Vitesco Technologies: the highly integrated electric drive system product EMR4 is projected to be mass produced in China and supplied to global customers in 2023. EMR4 will be spawned at Vitesco’s factory in Tianjin Economic-Technological Development Area and delivered to auto-makers both inside and outside China.
BorgWarner: the new 800V SiC inverter adopts Viper’s patented power module technology. The application of SiC power modules to 800V platforms reduces the use of semiconductors and SiC materials. This product will be mass produced and installed on vehicles between 2023 and 2024.

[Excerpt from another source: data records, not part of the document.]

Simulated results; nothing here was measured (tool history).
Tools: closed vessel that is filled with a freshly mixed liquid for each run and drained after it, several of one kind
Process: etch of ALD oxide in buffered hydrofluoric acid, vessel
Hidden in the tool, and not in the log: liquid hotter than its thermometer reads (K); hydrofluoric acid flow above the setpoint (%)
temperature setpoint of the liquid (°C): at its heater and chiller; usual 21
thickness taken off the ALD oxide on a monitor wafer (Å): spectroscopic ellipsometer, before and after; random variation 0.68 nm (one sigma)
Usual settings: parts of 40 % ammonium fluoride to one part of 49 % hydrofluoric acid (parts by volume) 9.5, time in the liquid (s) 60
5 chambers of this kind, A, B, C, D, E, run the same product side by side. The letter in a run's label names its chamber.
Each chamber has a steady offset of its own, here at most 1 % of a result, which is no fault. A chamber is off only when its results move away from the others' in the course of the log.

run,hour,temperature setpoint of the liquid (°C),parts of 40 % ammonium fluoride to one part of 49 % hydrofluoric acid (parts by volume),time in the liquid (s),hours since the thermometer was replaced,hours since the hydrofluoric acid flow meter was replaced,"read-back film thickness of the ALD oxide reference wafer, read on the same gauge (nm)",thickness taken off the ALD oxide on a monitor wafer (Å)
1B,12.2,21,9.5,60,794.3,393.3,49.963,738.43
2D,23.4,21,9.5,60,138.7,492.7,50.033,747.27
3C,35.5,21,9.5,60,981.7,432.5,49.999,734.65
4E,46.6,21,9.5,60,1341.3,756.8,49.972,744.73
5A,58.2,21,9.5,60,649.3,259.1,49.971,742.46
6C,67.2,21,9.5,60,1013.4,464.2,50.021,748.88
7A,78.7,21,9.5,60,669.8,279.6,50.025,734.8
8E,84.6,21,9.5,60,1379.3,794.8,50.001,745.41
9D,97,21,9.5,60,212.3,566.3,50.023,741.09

800V still in ascendance, but battle for SiC production capacity has begun
In new 800V architectures, the key to electric drive technology is the use of ‘third-generation’ SiC/GaN semiconductor devices. While bringing technical benefits to new energy vehicles, technology iterations also pose many challenges to automotive semiconductors and the entire supply chain. In the future, 800V high-voltage systems with SiC/GaN as the core will usher in a period of large-scale development in automotive electric drive systems, electronic control systems, on-board chargers (OBCs), DC–DC, and off-board charging piles.
In particular, silicon carbide is at the core of the high-voltage platform strategy of OEMs. Although 800V is still growing at present, the war for SiC production capacity has already started. OEMs and tier-1 suppliers are competing to form strategic partnerships with suppliers of SiC chips and modules or to set up joint ventures with them for the production of SiC modules in order to lock in SiC chip capacity.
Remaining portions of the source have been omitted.